And that’s, by the way, one of the reasons that bitcoin goes up over time. So halving plays a very important role, and it would be ever cognizant of that. So with the halving, if everything else was stable, which it never is, but if it was, it would be predictable, very high return security, probably no security is as predictable or as high return that you’re ever going to encounter. So the second factor is because you can think of it as if you need twice many machines to get the same number of bitcoin, therefore, your costs are rising, you’ve got to be very, very cognizant of your usage of electric power. So you have to have machines that will be ever more economical electric power usage. So no one seems to believe me when I say this, but I’ll repeat it, yes, again, that yet again, the last seven or eight years.

the electric power usage per transaction is down 96%. Doesn’t mean the electric power usage of entire system is down at all. Electric power usage system is up, electric power usage per transaction is down 96%. And that has to continue, and I probably will continue. And the reason that’s relevant for going slow in terms of buying equipment is, when that happens, your equipment could be obsoleted. So what you’d like to do is you’d like to constantly be growing your – the amount of crypto you have, which I think we’ve done, if you look at all the quarterly statements. And you’d like to be doing it in such a way that you’re always in a position to buy the most up-to-date equipment. And you bought a small enough equipment so that you’ve managed to use it completely and thoroughly during the cycle.

So we’ve been very careful buying equipment. One of the things you’ll see in our cryptocurrency mining operations, we’re now operating fully depreciated equipment. How long we’ll be operating that is a question that I don’t know the answer to, but the goal was to get to the point where we can operate properly, fully depreciated equipment. Our policy is to depreciate new equipment over a 2-year cycle and used equipment over a year or sometimes 1.5 years. So we’re very conservative of our depreciation. In Consensus Mining, I believe, in the round numbers, we’re up to 266, roughly, I’ll look this up, for you in a second because I wrote it down. I beg your pardon. We’re up to 265 bitcoins Consensus Mining. We also – in Consensus Mining as the most recent reckoning, this is data as several days ago, but I think it will relevant.

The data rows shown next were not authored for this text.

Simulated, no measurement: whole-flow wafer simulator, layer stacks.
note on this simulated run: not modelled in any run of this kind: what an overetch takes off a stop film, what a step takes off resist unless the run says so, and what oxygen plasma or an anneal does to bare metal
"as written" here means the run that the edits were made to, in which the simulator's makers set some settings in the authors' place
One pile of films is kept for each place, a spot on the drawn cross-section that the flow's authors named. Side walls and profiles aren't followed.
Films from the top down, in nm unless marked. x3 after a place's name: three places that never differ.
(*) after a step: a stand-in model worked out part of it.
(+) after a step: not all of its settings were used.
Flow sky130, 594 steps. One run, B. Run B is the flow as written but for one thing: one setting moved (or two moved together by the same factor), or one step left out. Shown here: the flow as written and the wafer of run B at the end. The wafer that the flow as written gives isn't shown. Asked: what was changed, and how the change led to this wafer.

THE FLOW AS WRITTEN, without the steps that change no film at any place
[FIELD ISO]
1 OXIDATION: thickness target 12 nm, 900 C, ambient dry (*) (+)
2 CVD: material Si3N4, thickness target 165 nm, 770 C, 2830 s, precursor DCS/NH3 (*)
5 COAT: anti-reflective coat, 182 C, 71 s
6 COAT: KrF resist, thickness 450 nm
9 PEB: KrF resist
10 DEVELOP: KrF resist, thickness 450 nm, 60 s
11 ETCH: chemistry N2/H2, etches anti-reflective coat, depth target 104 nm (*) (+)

We have 6,618 Litecoin. Litecoin, you might be aware, is basically the same monetary policy as bitcoin is just started later. So at the moment, it has a modestly higher inflation rate, but lend up the same – at the same point as Bitcoin. It’s actually not more profitable to mine Litecoin than mine bitcoin. And you can make an argument for Litecoin. If Litecoin ever were to have the kind of use cases that bitcoin is going to have or at least some of it, the Litecoin aggregate hash rate would grow in relation to bitcoin’s adequate hash – aggregate hash rate and you make a lot of money of it. And also, we own as of several days ago, in other words, most recent reckoning, we own 265 – excuse me, 38.9 I beg your pardon, 38.9 Bitcoin Cash. Now Bitcoin Cash is an interesting sort of animal because Bitcoin Cash has the exact same monetary policy as bitcoin itself.

It’s just that the bitcoin hash rate, Bitcoin Cash hash rate, is maybe half of 1% the size of the bitcoin hash rate. Therefore, the market capitalization of Bitcoin Cash is something like 0.5% or 1% of the bitcoin hash rate and the bitcoin market capitalization. And as I said, if there was ever a use case for a bigger block size that one day, there might be you can make a lot of money in Bitcoin Cash. So it’s kind of interesting. One of the reasons is going back to Litecoin, that Litecoin is more profitable than bitcoin, is Litecoin is merged mining, it’s both good and bad one the same mining rig, you can mine two coins. You can mine Litecoin and you can buy a Dogecoin. Dogecoin has a very profligate monetary policy. I personally don’t find it all that interesting.

So we get paid entirely in Litecoin. We take our block reward entirely in Litecoin. Now the more expensive Dogecoin is the more of your electric bills you can pay with Dogecoin and therefore, the less money it cost to mine Litecoin, therefore, the less valuable Litecoin is. So theoretically, since I would assert Dogecoin has a profligate monetary policy, Dogecoin is going to underperform Litecoin. Dogecoin might even go down in value if it gets diluted enough, and to the degree, Dogecoin underperforms Litecoin, Litecoin is worth more money. And just for that reason, you may make money of it. Anyway, we are in the process of buying some L7 miners, which is what mines Litecoin for Winland. So Winland, before very many eight weeks are out, we’ll be mining Litecoin as well as bitcoin.

I think we’re the first of the publicly traded miners to mine material amounts of Litecoin. I don’t think any other publicly traded miners do that. Now Winland is public, Consensus is going to be public, hopefully, not too distant future, so you’ll be able to see their financial statements. And I hope you’ll be impressed with degree of liquidity we maintain. And I hope you’ll be impressed with degree to which we consistently increase the crypto holdings, which is very different than what other companies do. And we intend to increase our exposure in this field. So the crypto business is alive, it’s healthy and it’s growing and – we didn’t know seven or eight years ago when you started the venture if crypto was a viable business or not. We just thought we knew enough about it to be able to make some reasonable assertions about it and make some money at.